The term "iconic" gets tossed about quite a bit these days, in reference to one television program or another, but the hard truth of the matter is not many shows actually live up to that billing. In fact, in the past two decades or so, only a handful can legitimately lay claim to the word — and chief among them is AMC's masterful crime drama Breaking Bad. Set largely amid the scorched-Earth vistas of Albuquerque, New Mexico, the series charts the astonishing transformation of high school chemistry teacher Walter White (Bryan Cranston) into the key figure in a massive methamphetamine empire before exploring his soul-crushingly inevitable downfall. From that setup, series creator Vince Gilligan managed to assemble 62-episodes of near flawless dramatic television that continue to rank Breaking Bad at the top of many "Best TV Show" lists.

That's not too shabby, for a show that's been off the air for over seven years. But even in its absence, the legacy of Breaking Bad continues to grow, with fans old and new adding the "iconic" label to everything from Cranston's towering performance as Walter to the series' twangy theme music. Heck, even the pork pie hat Cranston wore as his character's alter ego, "Heisenberg," has been called iconic.

As it happens, the series' symbolic use of color is frequently mentioned when discussing the iconic elements that formed Breaking Bad. While greens, yellows, and whites are signature colors throughout, blue is the one most frequently overlooked — this, in spite of the fact that it's the color of Walt's signature "Blue Sky" meth. 

Nonetheless, blue is repeatedly used in Breaking Bad to signify both loyalty and purity. However, despite Walt's argument that his signature cook is blue because it's the purest out there, science simply does not support such a claim.

Turns out there's zero science to support the color of Walter's famed blue meth

Over the years, Breaking Bad has often been noted for both its authenticity, in particular with its depiction of manufacturing methamphetamine. But according to Breaking Bad's science adviser Dr. Donna Nelson, Gilligan drew a line in the New Mexico sand when it came to the science of Walt's blue product. Chiefly, Nelson is adamant that Walt's purity claims about "Blue Sky" make no sense, because pure meth would, inherently, be white. 

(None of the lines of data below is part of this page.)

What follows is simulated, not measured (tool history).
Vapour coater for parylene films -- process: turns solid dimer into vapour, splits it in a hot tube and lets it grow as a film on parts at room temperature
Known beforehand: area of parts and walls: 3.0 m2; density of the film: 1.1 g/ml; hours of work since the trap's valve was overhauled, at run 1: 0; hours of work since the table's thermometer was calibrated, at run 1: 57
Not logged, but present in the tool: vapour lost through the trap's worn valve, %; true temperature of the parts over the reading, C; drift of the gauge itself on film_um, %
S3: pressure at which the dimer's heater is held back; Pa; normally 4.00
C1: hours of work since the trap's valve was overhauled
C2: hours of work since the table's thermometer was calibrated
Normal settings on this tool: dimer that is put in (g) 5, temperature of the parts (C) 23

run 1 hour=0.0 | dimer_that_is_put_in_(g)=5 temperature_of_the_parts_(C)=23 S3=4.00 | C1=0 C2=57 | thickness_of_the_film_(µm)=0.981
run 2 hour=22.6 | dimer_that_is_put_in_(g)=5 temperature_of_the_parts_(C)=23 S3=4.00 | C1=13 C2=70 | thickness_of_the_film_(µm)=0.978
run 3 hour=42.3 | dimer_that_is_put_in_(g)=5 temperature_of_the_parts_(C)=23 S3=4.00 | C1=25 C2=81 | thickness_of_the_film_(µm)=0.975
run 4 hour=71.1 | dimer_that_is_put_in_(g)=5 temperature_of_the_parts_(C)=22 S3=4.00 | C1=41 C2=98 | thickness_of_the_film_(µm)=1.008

In a recent chat with Showbiz Cheat Sheet, Dr. Nelson went on record stating that she specifically advised Vince Gilligan not to make Walt's "Blue Sky" blue at all: "On one of my set visits, Vince came to me and said, 'What do you think about making the meth blue?' And I said, 'I wouldn't do it.'"

From there, Dr. Nelson described a hilarious behind-the-scenes back-and-forth, making it clear Gilligan was probably too attached to the pure blue meth concept to change his mind by the time he consulted his advisor. In her words, "He said, 'Well, wouldn't there be some reason if it was pure that it might be blue? You know, a little bit blue.' And I said, 'No, because meth is white.' And he said, 'Well, what if it's pure?' And I said, 'Then it'll be white.' And he said, 'What if it's really, really, really pure?' And I said, 'Then it'll be really, really, really white.'"

In the end, Gilligan chose to eschew the science of meth for aesthetic purposes. And in all honesty, the world should be A-okay with the choice, because at this point, it's hard to imagine Breaking Bad without, "the blue stuff." Sure, it cost the show some credibility in the eyes of science, but it undoubtedly helped make for iconic television.